Once hailed as the best in the world, workers at yet another North-East factory are now looking for new jobs.

Nick Morrison asks: Where have all the foreign investors gone?

"YOUR attitude and quality standards are very high. We can all learn from you." Those who heard those words will now be reflecting on what must have been a steep learning curve. Only three years on, but already it seems Black & Decker has absorbed all it needs to know from its County Durham workforce.

When Nolan Archibald, chairman of the US power tool giant, toured the Spennymoor plant in September 1999, he had only praise for those who worked there. They were the best workforce in the world, he said, who continued to "show the way forward" for the company's thousands of employees around the world.

And these were not mere honeyed words - Mr Archibald had good reason to be proud of his North-East employees. Just before his visit, the factory revealed it had increased productivity by 40 per cent through adopting new working methods. A month later, the plant was runner-up in the search for Britain's best factory, missing out on winning because its staff were too busy installing a new production line.

How times have changed. Now the "best workforce in the world" is preparing to collect its collective P45, as almost 1,000 permanent and temporary employees are told their services are no longer required, with production switched instead to the Czech Republic.

It is all a far cry from the heady days of the 1980s, when foreign companies were falling over themselves to invest in Britain, and the North-East in particular. Low wages compared with the rest of Europe, an abundant labour pool, thanks to high unemployment, and industrial harmony, thanks to anti-union laws, as well as numerous grants and sweeteners, made the UK an attractive place to set up shop.

Now, these foreign investors are like tabloid journalists in a brothel - desperate to make their excuses and leave. Among those fleeing these shores have been Sanyo, which closed its microwave plant in Newton Aycliffe last year, the same town losing the Fujitsu microchip plant four years ago, and Siemens, shutting its microchip factory, also in 1998.

Those virtues which made the North-East so alluring to anyone with a factory to build, are no longer enough, it seems.

"If you look at what has happened over the last ten to 15 years, capitalism has become much more global," says Professor Stephen Procter, Alcan chairman of management at the University of Newcastle Business School.

"Rather than being based in one place, companies see the whole world as the area in which they operate. It is a more agile capitalism, able to move very quickly between different areas."

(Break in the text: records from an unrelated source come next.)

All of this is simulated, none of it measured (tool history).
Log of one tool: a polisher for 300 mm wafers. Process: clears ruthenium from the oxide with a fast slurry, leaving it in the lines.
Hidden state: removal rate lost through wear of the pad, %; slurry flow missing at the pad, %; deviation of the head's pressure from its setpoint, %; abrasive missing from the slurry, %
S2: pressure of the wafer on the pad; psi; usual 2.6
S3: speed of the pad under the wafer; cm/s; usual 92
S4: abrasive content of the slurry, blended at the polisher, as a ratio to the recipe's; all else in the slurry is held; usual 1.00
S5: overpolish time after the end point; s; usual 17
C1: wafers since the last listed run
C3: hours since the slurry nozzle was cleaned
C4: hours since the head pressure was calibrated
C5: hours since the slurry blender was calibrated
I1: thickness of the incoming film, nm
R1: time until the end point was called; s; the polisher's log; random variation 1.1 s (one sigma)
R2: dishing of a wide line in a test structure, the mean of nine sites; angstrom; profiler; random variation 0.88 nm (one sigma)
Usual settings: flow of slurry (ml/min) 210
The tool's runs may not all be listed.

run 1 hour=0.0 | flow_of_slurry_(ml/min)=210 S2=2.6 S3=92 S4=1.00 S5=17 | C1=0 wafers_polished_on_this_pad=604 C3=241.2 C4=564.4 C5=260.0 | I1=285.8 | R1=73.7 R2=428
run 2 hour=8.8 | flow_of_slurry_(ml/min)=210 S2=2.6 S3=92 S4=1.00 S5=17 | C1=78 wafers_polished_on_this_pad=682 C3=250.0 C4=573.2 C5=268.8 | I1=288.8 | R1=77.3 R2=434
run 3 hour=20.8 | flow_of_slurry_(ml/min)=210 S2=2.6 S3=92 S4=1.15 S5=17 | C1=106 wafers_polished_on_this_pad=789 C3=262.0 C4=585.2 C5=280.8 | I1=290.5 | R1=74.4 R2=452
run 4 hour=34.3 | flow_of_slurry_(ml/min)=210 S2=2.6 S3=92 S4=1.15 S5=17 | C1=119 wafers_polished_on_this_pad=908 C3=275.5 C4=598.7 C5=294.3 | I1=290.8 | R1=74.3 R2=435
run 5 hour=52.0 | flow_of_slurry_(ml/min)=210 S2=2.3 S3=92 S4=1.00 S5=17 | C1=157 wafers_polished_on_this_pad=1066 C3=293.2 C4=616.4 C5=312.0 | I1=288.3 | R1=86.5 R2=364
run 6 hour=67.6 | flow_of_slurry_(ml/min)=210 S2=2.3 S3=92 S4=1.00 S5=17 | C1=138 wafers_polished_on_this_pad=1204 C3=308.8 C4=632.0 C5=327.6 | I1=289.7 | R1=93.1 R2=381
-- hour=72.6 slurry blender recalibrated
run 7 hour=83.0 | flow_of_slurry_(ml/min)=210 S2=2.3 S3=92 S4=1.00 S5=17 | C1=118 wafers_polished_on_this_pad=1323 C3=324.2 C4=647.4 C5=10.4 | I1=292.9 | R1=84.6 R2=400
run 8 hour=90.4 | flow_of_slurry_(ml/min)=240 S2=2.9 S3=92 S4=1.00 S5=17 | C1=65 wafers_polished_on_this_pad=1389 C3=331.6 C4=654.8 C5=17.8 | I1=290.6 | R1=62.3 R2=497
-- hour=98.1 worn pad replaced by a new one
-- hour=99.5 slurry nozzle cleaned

Advances in IT have made it easier to relocate, and take advantage of the lower costs to be found in Eastern Europe and the Indian sub-continent, particularly when a strong pound is making UK produced-goods less competitive, and when low unemployment is making the labour market less flexible.

Uncertainty over Britain joining the euro may even have been a factor in Black & Decker's decision, although the Czech Republic is outside the eurozone. The fact that Prague is queuing up to join may still be a safer bet than a referendum in favour over here.

But, given that it will only get easier for global companies to relocate their factories, and that there is no immediate prospect of Britain competing with Eastern Europe on labour costs, is there any point in the North-East looking to mass production plants for salvation?

"There is an argument that manufacturing is in terminal decline in this country," says Dr Joyce Liddle, of Durham University's Business School. "These companies need somewhere close to the European market, with low labour costs and costs of production.

"No matter how productive our factories are, or how they change their systems or how much they cut their costs, they will still not be able to compare with the Czech Republic."

Simply pouring more money into attracting investors, through incentives and grants, is no longer good enough, she says. Indeed, according to Prof Procter, the traditional tool of regional policy of encouraging large companies to invest has left the region vulnerable to the whims of a handful of executives.

Instead, there should be a shift away from semi-skilled and relatively low-paid jobs, and towards trying to nurture networks of specialised industries, says Professor Ian Stone, director of the Northern Economic Research Unit at Northumbria University.

"We want to be in more value-added activities, where our particular skills profile and resource mix give us a niche, a competitive advantage," he says.

The role for government and development agencies will then be less in the way of dangling cash-filled briefcases, and more about providing a highly-skilled workforce, as well as encouraging firms to move towards more upmarket lines.

"Companies need to be encouraged to up their skill requirement, improve the quality of their labour, and develop products which are more sophisticated. That gets you into a virtuous circle of producing high quality products and services, and that is important for the future of a region like this. We don't want to be competing on wages," Prof Stone says.

The drawback to this approach, of course, is that it may take some time for the benefits to be felt, and, in the meantime, it takes up a lot of investment both in money and energy. But, says Prof Procter, there may really be no alternative if the region is going to find itself a viable role.

"It is quite clear that Black & Decker is not a one-off - it is part of a broader trend. It is futile to keep pursuing those same kind of companies, but the alternative of trying to create the conditions for indigenous growth is very difficult," he says.

It may not come as much comfort to those 1,000 erstwhile members of the best workforce in the world now facing life without a job, but maybe the time has come for this North-East dog to learn some new tricks.